Anyone who follows Richard on Instagram can’t fail to be warmed by pictures of his relationships with Olivia, a casting agent and partner in his unisex fragrance business, called Jack.

Secrets of long-lasting celebrity marriages

Although his kids have flown the riverside nest in Richmond, south west London, Richard has no plans to throw in the towel to spend his retirement years globe-trotting with Joan. ‘I haven’t put my bit down for a cruise quite yet,’ he smiles. ‘I couldn’t imagine at this point stopping what I’m doing and she has continued working, so the idea of going around the world? Because of our jobs, we end up going around the world anyway!’
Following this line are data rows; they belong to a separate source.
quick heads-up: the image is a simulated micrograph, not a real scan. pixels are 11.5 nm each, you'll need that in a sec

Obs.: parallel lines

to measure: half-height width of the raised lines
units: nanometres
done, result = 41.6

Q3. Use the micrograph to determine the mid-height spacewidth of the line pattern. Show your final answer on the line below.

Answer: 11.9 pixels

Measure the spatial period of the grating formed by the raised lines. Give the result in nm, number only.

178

Richard’s ‘peripatetic freelance life’ suits him to a T. ‘Honestly, people in the rush hour, going to the same job, in the same place every day. It does my head in,’ he says, adding that the most exciting thing about his future is not knowing what is coming next. ‘That’s the gamble and thrill of it all,’ he muses. ‘You just hope that keeping in good health in the midst of it all is what will get you through.’

As his father died aged just 52, Richard distrusted he would live beyond the same age and has since counted every one of his subsequent ten years on the planet as ‘a bonus’. He doesn’t take anything for granted and lives ‘life as fully as I possibly can’, which echoes the here-and-now mentality of Jack.

Richard has a deep curiosity about old age, specifically how people choose to live their later years. He values the advice given to him by Sir John Gielgud before he died.

‘He said: “Cultivate younger friends because there’s nothing worse than looking through your phone book or Rolodex” – or whatever it was in those days – “and you want to speak to somebody but they’re no longer breathing”,’ recalls Richard.

As our interview draws to a close, Richard mentions he and Downton Abbey actor Hugh Bonneville met for lunch the day before, which prompts me to ask if his cameo in season five of the much-missed ITV drama has led to a part in the eagerly awaited September-release movie.

‘No, I’m not in that, regrettably,’ he responds. ‘I would have loved to have been. Hugh said they had a very good time on it!’

When you’re on a trajectory towards the Oscars, I’m guessing there are definitely no hard feelings.  

Can You Ever Forgive Me? is on general release from 1 February

Richard E Grant on...

... playing a villain

There’s not mastermind plan for what they’ve done. They fall into a life of forgery and petty crime  through near destitution and necessity and it’s absolutely inevitable that they’re going to get caught  at some point and I think they know that innately but because the character I play is HIV positive and  knows that has to live in the day, for the day because it might be his last day. That gives the energy  and impulse to what he did but, more than anything, once you understand why people do what they do, then it makes you feel compassionate towards them and root for them. 

... Lee and Jack's friendship

The fact that the two characters are so lonely and isolated in their circumstances that they find each other and form this co-dependent relationship reminded me very much of the set up that was in John Schlesinger’s amazing movie Midnight Cowboy in the early Seventies with John Voigt and Dustin Hoffman, two misfits in probably the richest acres on the planet in Manhattan, surrounded by millions of people who are so isolated and lonely. On paper, you think these people shouldn’t be friends with each other but they do become great friends. That’s absolutely something I can relate to.

... the impact of the AIDS story line

When I’d got to the end of the script and I knew that Jack was HIV positive, that then affected the whole view I had of how that character should be played. He was somebody who lived in the day, for the day, of the day because he didn’t know whether he was going to have another day, so that hedonism and living life in the moment is something that gave the energy or the motor of what I thought this part needed. The moment they’ve got any money or pull off some kind of drugs scam, they’ve got to enjoy it for the moment because there’s no rainy day ahead.

... being teetotal and playing an alcoholic

I’m allergic to alcohol but it’s not hard portraying drunk characters because I’ve been around lots of people who drink and what I observed is that the level of concentration of getting through a door or through a room, trying not to appear drunk, that concentration in itself seems to be the key to playing a drunk. They get a look in their eyeball that’s very concentrated and hilarious at the same time.

... when he thought his career, like Lee's, was over

I was unemployed for nine months in 1985 and the definition of your self esteem and thinking that your dream of becoming an employable actor has literally flown out the door, that has stayed with me. Every time I’m unemployed, I think ‘as long as it’s not that nine months’ because you never believe it’s going to go on for as long as it does. You feel like a fraud. You think ‘how can I say I’m an actor or claim to be in a profession when I’m so clearly not able to do it?’. I’ve never forgotten that.